Lynda Rubin SRC testimony – June 16, 2016

Lynda Rubin 6-16-16 pic

My name is Lynda Rubin and I’m here to talk about the importance of teacher experience and consistency versus the chaos caused by continual teacher turn-over especially from school closures. After 3 years of teaching, I became a counselor and moved to another school where I stayed for the next 38 years.

Making a career in one or two schools has been the norm by choice because we educators understand that making each school a community, a family even, facilitates good education and emotional stability for our students as well as for ourselves.
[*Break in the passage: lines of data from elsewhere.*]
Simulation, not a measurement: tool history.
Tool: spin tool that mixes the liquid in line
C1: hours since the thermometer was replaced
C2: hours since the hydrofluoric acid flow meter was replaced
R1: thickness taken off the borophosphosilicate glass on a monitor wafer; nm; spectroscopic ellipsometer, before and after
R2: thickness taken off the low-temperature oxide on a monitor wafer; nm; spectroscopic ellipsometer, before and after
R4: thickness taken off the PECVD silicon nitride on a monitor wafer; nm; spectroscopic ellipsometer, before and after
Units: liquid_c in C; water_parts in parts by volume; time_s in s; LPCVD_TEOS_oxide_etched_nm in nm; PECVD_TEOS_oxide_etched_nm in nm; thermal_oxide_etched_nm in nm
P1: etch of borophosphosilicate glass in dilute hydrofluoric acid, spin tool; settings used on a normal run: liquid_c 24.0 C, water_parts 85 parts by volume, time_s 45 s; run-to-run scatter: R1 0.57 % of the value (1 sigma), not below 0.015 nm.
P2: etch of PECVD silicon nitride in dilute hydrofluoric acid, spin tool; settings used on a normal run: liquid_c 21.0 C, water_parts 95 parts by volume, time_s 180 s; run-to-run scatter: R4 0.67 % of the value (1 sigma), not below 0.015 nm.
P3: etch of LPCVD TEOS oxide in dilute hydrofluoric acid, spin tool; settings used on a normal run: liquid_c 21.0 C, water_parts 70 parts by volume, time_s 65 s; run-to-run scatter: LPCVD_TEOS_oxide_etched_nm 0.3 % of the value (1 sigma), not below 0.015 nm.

Children thrive when they feel secure. It is the most important thing for their development. Consistency and stability of important people in their lives, rules, and expectations are critical to their academic, social and emotional growth. Children do better when the world around them is normal and familiar. Having existing relationships with multiple adults over time grounds them, gives them a sense of place for themselves, room to grow and breathe, people to talk with when they make mistakes, who they’ll listen to, and who they know care about them because they have history with them. And this goes for their parents and relatives as well. Make no mistake that having an historical relationship with families gives us the leg up we need to get through to even the most distressed family AND support them with agencies, courts, health groups, etc. and throughout family tragedies, as well as everyday issues.

This is why so many children come back to visit teachers, counselors, nurses, librarians, principals, et al, years after they’ve left the school, to share with us their accomplishments and their trials. They’re disappointed if someone important to them is no longer there. And believe me, they do return. Many of my former students and families and I still keep in touch.

We educators also benefit from the consistency of knowing each other, developing working relationships, sharing ideas and the knowledge of both student needs and what’s worked and not worked over the years.

A recent study from the Learning Policy Institute validates what educators already know:

  • That teacher experience raises students’ achievement
  • That teachers are most effective when they work in a collegial environment
  • And that all teachers thrive when newer ones collaborate with experienced ones.

Now maybe continually hiring young, inexperienced staffs who can rote teach pre-scripted lessons keeps costs down, but it does so at the expense of the educational and social-emotional benefit of children. Good, and great, teachers thrive when we’re supported with sufficient resources, because we understand how children develop and learn and how to adapt our approaches to the needs at hand, as well as being grounded in the curriculum.

Education is an art and a science. What it’s not is a cookie cutter factory.